Skip to page content

At-A-Glance

Composed: 1781

Orchestration: 2 flutes, 2 oboes, 2 bassoons, 2 horns, 2 trumpets, timpani, and strings

First Los Angeles Philharmonic performance: September 11, 1976, Calvin Simmons conducting

About this Piece

Although Mozart was not pleased with his fee, the commission he received in 1780 for a new opera for the Bavarian electoral court in Munich was nonetheless a major coup for the young composer in terms of prestige. It came at a welcome moment, after years of increasing frustration at home in Salzburg and disappointments in job searches abroad. 
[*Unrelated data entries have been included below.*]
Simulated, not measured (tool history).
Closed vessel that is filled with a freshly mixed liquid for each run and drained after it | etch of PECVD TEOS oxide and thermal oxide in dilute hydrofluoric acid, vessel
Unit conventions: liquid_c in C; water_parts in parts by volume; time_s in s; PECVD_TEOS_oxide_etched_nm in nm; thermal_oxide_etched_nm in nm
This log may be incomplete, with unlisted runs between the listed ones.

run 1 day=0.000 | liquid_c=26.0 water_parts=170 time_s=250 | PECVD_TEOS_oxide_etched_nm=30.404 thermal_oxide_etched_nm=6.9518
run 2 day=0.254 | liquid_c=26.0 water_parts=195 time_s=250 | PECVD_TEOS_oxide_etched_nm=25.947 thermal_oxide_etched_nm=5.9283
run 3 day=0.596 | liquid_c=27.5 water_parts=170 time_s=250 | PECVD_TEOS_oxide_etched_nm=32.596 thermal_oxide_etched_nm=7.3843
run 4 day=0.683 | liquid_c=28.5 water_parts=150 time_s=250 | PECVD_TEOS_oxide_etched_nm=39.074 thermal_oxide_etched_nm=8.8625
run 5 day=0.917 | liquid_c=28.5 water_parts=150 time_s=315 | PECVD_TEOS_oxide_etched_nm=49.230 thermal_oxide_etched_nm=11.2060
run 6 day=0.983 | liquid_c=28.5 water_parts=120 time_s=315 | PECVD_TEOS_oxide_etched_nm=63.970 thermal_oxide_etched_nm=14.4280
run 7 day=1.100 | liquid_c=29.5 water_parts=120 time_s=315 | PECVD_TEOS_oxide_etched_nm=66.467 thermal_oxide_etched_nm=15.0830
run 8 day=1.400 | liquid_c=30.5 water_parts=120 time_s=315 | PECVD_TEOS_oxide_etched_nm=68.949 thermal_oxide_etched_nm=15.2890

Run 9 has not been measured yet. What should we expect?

Mozart arrived in Munich early in November, with some of the opera already drafted. The subject of Idomeneo (a Cretan king returns home from the Trojan War, with a fatal vow) undoubtedly came from the court, but it was probably Mozart or his father who chose their Salzburg colleague Giambattista Varesco to write the libretto. He based it on earlier French sources, and it quickly became clear that there was way too much of it.  

Cuts and revisions ensued throughout rehearsals, and the last music to be completed was a dance sequence. “Till now I’ve been kept busy with those cursed dances—Laus Deo (Praise be to God)—I have survived it all,” Mozart wrote to his father on January 18, 1781. The work opened 11 days later. 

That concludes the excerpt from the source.